Our holding is limited to the terms of the separation agreement that address the parties’ real and personal property. As the parties have already modified the separation agreement with respect to parent-child contact and child support, there is no issue with the court’s authority to modify aspects of a stipulation agreement dealing with children. See 15 V.S.A. § 660(a)(1) (“[U]pon a showing of a real, substantial and unanticipated change of circumstances, the court may annul, vary, or modify a child support order, whether or not the order is based upon a stipulation or agreement.”); id. § 668 (allowing court to modify order of parental rights and responsibilities “upon a showing of real, substantial and unanticipated change of circumstances”).

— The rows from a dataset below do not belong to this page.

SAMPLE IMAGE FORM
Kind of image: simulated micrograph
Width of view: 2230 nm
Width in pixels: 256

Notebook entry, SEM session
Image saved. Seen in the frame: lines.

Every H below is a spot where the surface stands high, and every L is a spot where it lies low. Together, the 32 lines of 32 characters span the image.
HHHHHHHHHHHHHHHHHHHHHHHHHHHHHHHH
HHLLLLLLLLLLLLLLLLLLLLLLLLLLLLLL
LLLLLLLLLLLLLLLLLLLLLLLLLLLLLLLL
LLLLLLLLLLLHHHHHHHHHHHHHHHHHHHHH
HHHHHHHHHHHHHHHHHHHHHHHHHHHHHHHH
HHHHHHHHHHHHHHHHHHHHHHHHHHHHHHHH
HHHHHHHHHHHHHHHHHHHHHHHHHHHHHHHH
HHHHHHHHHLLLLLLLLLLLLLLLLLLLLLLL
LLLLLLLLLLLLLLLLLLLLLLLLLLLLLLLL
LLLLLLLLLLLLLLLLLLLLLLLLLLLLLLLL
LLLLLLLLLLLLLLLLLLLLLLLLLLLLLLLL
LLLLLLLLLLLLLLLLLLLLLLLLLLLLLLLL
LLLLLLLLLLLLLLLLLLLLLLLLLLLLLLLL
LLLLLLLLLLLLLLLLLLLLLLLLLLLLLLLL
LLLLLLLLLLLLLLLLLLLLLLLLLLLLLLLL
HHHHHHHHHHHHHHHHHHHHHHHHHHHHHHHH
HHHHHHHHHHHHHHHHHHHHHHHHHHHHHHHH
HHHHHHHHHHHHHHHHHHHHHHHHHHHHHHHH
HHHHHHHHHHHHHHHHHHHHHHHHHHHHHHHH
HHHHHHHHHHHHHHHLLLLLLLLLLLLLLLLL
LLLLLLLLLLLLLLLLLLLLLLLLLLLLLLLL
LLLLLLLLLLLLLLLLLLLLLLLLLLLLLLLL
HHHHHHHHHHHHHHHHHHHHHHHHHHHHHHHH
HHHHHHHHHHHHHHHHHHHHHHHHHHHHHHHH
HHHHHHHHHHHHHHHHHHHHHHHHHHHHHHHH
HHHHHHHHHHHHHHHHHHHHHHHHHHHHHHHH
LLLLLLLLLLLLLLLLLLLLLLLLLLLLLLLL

From the outset, we note that this case is not questioning the family court’s authority to review or reject stipulation agreements made between parties in the divorce context. See Pouech v. Pouech, 2006 VT 40, ¶ 22, 180 Vt. 1, 904 A.2d 70 (holding that trial court may reject stipulation agreement as unfair or inequitable when challenged by a party before final hearing or incorporation into divorce order). Rather, this case presents the limited question of whether a stipulation agreement addressing marital property distribution that has been incorporated into a final separation order stands as a final judgment, or whether it is subject to modification by the trial court in divorce proceedings.
The dissent’s reliance on Pouech, post, ¶ 24, is misplaced. In Pouech the stipulation was filed in anticipation of a pending divorce, not as a distinct legal separation.